Catch Tricky Bugs in Less Time Using Formal Verification
How to leverage formal verification to get better results from audit competitions
Author:
Armen Ter-AvetisyanIn the ever-evolving landscape of smart contract development, securing code is paramount. Yet, measuring security enhancements or the effectiveness of security services remains an elusive challenge. Formal Verification (FV) contests offer a measurable and effective approach to increasing code security by combining the depth of formal verification with the breadth of the community.
The primary goal of any security service is straightforward: enhance the security of smart contracts. However, the complexity lies in quantifying this security. A traditional security review might not identify any issues, which could lead to a mistaken sense of security. This sense of security hinges on the belief that auditors always deliver consistent results, which overlooks the human elements of variability and error. What is needed is a quantitative way to measure a given security service's effectiveness. While this is difficult for manual and human services like security reviews, it is straightforward for programmatic methods like testing, fuzzing, and formal verification.

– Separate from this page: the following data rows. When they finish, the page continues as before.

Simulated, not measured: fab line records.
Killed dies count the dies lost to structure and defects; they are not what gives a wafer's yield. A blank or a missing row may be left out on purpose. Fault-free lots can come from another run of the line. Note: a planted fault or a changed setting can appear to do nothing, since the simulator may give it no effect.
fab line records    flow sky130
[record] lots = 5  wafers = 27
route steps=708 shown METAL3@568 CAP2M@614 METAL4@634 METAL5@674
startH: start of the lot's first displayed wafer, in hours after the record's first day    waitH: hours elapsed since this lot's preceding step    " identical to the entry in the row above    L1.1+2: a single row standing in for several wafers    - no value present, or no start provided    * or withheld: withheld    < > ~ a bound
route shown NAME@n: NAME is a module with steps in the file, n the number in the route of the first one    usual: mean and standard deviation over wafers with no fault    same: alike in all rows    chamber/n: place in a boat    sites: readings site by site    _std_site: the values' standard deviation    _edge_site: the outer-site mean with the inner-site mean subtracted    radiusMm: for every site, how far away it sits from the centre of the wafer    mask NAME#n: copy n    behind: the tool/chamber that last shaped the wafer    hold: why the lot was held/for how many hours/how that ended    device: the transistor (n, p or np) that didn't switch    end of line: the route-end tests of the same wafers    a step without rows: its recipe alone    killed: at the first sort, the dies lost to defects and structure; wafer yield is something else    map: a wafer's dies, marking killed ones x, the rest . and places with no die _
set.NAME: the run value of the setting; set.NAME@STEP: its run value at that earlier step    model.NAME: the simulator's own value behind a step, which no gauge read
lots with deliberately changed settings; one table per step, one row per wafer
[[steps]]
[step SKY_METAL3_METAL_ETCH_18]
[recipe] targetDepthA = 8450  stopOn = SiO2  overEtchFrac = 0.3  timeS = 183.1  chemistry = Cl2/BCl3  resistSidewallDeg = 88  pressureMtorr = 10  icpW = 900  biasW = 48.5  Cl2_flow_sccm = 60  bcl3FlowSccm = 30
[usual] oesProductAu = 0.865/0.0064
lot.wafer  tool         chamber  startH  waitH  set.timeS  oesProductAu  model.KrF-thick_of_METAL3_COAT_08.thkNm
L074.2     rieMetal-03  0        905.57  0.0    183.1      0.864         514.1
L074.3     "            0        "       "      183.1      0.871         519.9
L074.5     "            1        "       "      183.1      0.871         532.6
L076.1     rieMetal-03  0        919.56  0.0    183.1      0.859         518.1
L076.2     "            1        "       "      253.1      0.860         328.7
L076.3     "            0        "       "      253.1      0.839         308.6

One key aspect of quantifying the effectiveness of security services like formal verification is the measurement of coverage. Coverage is a well-known metric commonly used to evaluate the effectiveness of tests and is a crucial component in quantifying the impact of security services. In the context of smart contract security, coverage helps determine the extent to which the codebase has been thoroughly tested and verified, providing insight into the level of confidence one can have in the contract's security.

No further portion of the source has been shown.